Under the extended, expanded tax credit, people will now have until April 30 to buy a first home or trade up.
House hunters will get an early holiday gift from Congress. Hoping to keep the fragile housing market humming along through the winter months, Congress voted to extend and expand the home buyer tax credit. President Obama is expected to sign the bill today. The credit, which was set to expire on Nov. 30, will allow first-time home buyers with higher incomes to qualify for the $8,000 credit in this round. Existing home owners who have been in their house for at least five consecutive years also will be eligible for a $6,500 credit.
To squelch fraudulent tax credit claims, buyers will also have to attach documentation proving purchase to their tax return.
Minnesota real estate agents say the first home buyer tax credit helped to clear out inventory in the lower price ranges dominated by foreclosures. Supply in the under-$120,000 category is down 58 percent in November compared with the same period last year, according to data from the Minneapolis Area Association of Realtors. Nearly two-thirds of all 2009 sales took place in the under-$190,000 price range.
RE/MAX Home Realty agent Pete Kiron is hopeful that offering the $6,500 to existing homeowners will help whittle down inventory in the $200,000 and higher price range. "It's going to get a lot of people off the sidelines in the higher dollar amounts," he said. Interest rates averaging below 5 percent for 30-year mortgages are also coaxing buyers into the water. Experts expect rates to tick higher in 2010.
"I think people are seeing there may never be a better time than right now," Kiron said.
For Coldwell Banker Burnet agent Todd Walker's more skittish clients, the $6,500 will give them the confidence to set foot in the marketplace because "they know there's a little bit more protection against some possible soft prices that still exist in different areas of the metro and at different price points," he said.

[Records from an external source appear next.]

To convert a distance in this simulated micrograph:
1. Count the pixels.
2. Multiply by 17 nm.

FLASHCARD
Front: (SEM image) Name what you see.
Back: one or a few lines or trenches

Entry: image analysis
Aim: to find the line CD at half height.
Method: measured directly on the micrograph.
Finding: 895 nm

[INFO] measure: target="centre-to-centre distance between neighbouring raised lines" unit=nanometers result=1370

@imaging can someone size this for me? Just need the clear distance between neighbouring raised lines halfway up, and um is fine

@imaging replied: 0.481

For other move-up buyers, the credit will make it possible to sell their first home and trade up, even if they have little equity left after the housing downturn. Although Minneapolis-St. Paul area home prices have risen two months in a row, median home prices in August were still 13.7 percent below August 2008 levels according to the Standard & Poor's/Case-Shiller national home price index released last week.
Ronny Loew, a LandmarQ Lending mortgage consultant, pointed out that the $6,500 credit can be "the difference between being able to pay seller-paid closing costs or not, it's the difference between being able to pay Realtor commissions or not on a decent-sized home."
The extension will also give buyers stuck in short-sale limbo as well as buyers who couldn't close by Nov. 30 a second chance. Because the existing credit was set to expire the Monday after Thanksgiving, closers had been reporting schedules jam-packed with first-time home buyer deals throughout November. Loew's company stopped scheduling mortgage refinances after mid-November to get as many buyers as possible through the tax credit bottleneck.
Under the extension, home buyers with contracts as of April 30, 2010, can receive the credit so long as they close by June 30.
Not everyone is thrilled that the credit is continuing.
With sales in the Twin Cities metro area picking up from a year ago, St. John's University economics professor Louis Johnston doesn't see why we need more financial incentives for housing ownership. "We already have the mortgage interest deduction to encourage people to buy houses rather than rent. This is just putting another tax credit in the pocket of people who would be buying houses anyway," he said. "My fear about this tax credit is it's just a way to avoid the pain or push the pain off a little farther."
Other economists argue that the credit will artificially keep home prices high, preventing prices from truly hitting bottom.
Expanding the credit will cost an estimated $10.8 billion, according to Congress' Joint Committee on Taxation.
University of Minnesota economics professor Chris Phelan says incentives like these train consumers to wait on the sidelines until someone sweetens the pot. Think of car buyers waiting for auto dealers to offer zero percent financing or shoppers holding out for sale prices at the mall.
"As soon as it looks like there's going to be a housing slump in the future, anyone in their right mind would say, 'Why should I buy a house now? If I wait three months, the government's going to give me $8,000 to buy a house,'" Phelan said. "What that means is that the mere thought of a housing slump causes a housing slump."
Walker, the real estate agent, doesn't disagree. "It's potentially a huge problem," he said. He figures buyers who would typically wait until after the Super Bowl or until school ends next spring to start their housing hunt will try to find a house before the tax credit expires April 30. Will there be any buyers left in the typically busy spring and summer months? That's anybody's guess.
Others say simply looking at the benefit to home buyers and sellers is missing the point. The tax credit could create jobs and improve neighborhoods.
"Building homes is not just an employment base for those who actually build them; it's an employment base for all of those that make all the materials that go into them," said George Karvel, a real estate professor at the University of St. Thomas.
Said Chris Galler, chief operating officer for the Minnesota Association of Realtors: "The neighborhood stabilization piece of this has been very underestimated. I think all you have to do is talk to people in neighborhoods where values are falling, and we're starting to see a lot more people that owe more on their house than the house is worth ... because all of these foreclosures are dragging the prices down so much."
Karvel's message to the critics: "Everybody should be glad that we're going to do it. Not because we like giving out subsidies, not because we like having a bigger deficit, but our mutual best interest is going to be served if we can get past the stage of having too many houses built and available for purchase."